This means that humans choose to do things in the easiest way possible. We find the shortest route for walking to a destination, sit for hours rather than stand, etc. The researchers found that laziness is evident even in movements we do constantly, like walking. “[T]he nervous system subconsciously monitors energy use and continuously re-optimizes movement patterns in a constant quest to move as cheaply as possible," Donelan said. Conversely, since our nervous system is able to sense and optimize movements so quickly, you actually have to be pretty smart to be so lazy.

To find out to what extent our bodies adapt movement based on real-time physiological inputs, the researchers had participants walk while wearing a robotic exoskeleton around their legs. The exoskeleton let the researchers make walking in their normal gait harder for participants. They did this by putting pressure on the participants’ knees during normal walking, then eased the resistance during other types of walking.

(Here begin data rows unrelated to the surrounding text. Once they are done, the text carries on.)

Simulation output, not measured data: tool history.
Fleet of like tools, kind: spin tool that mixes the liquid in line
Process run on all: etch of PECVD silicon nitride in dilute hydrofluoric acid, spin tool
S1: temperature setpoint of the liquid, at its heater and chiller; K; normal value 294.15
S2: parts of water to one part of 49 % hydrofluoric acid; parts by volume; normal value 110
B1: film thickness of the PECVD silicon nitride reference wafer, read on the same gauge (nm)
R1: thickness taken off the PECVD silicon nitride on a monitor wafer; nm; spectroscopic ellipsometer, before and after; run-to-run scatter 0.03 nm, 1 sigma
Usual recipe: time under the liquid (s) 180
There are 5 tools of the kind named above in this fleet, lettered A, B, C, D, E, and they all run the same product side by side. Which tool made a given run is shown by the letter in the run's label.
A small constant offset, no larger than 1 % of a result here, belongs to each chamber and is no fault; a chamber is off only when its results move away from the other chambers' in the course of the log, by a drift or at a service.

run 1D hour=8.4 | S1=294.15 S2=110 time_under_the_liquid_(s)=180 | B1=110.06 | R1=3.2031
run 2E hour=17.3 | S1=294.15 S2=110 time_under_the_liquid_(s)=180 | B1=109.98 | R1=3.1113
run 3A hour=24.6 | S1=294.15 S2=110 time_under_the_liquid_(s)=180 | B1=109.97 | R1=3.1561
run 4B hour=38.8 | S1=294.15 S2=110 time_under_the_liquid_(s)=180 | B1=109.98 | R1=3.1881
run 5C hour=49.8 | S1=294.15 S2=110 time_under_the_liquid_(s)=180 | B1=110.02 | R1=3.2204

"We think of our experiment like dropping someone into a new world with all new rules," lead author Jessica Selinger said. "Any walking strategies that may have developed over evolutionary or developmental timescales are now obsolete in this new world."

This weird way of walking allowed the researchers to determine whether or not we can sense and optimize the cost of movement in real time. Since our body is awesome, they found out that we can. The participants adjusted their step frequency to find a new energetic optimum within minutes of the researchers changing their walking. People even did this when the energy differential was minimal — less than 5 percent.

The study concluded that the energetic costs of our activities aren't just an outcome of our movements, but play a central role in continuously shaping them.